Britain’s faltering economy could slip back into recession but government action to boost growth is likely to help the country avoid another downturn, Business Secretary Vince Cable said on Wednesday night.
10:38PM BST 19 Oct 2011
Asked if he could promise that Britain would not experience a double-dip recession, Cable said: “I can’t do that. We know conditions are very difficult but the government is doing the best it can to protect people.”
The economy has barely grown over the last year, inflation is at a three-year high and households are feeling the pain from rising unemployment and weak wage growth.
Prime Minister David Cameron’s coalition Government is under mounting pressure to do more to stimulate the economy to avoid a return to recession. The last downturn ended in the second quarter of 2009.
The government’s options are limited by its commitment to cut a budget that peaked at around 11pc of gross domestic product. It is cutting public spending and raising taxes to try to balance the books.
Asked if it was time for the Government to adjust its austerity programme, Cable told ITV News at Ten: “There is no point pretending this isn’t difficult … the basic discipline is not something the government is doing enthusiastically.
“We are not masochists … but we are also doing positive things looking at how to create growth through business.”
While the “brutal reality” is that Britain’s economy has weakened over the past two years, the Government is certain it can find a way out of the crisis, Cable added, according to extracts of the interview released before it was aired.
The Labour Party said the government must urgently rewrite its spending plans to rescue the economy.

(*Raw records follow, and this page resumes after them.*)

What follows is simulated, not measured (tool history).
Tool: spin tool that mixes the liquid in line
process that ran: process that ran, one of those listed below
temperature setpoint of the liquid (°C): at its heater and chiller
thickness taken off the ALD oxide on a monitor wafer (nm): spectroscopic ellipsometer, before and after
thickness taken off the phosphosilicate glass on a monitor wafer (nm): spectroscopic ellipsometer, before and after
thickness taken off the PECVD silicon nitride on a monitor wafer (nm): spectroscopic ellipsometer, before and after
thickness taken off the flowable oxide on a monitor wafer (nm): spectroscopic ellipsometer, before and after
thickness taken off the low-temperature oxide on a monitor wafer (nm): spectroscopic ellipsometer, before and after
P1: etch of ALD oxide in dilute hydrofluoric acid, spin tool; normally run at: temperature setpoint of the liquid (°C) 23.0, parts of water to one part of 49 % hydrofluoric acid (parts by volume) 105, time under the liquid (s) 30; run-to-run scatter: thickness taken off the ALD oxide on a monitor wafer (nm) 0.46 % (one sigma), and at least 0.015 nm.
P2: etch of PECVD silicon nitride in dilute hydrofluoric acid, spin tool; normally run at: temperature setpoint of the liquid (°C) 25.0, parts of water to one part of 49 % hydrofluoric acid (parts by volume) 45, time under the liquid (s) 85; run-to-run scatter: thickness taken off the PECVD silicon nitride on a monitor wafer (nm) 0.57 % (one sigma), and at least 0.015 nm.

“It is time this Government actually took responsibility for their reckless decision to cut spending and raise taxes too far and too fast which has crushed our economy,” Labour business spokesman Chuka Umunna said in a statement.
Bank of England policymakers voted this month to pump another £75bn into the economy to boost growth. Minutes from their last policy meeting, released earlier on Wednesday, showed they considered injecting even more cash into the system.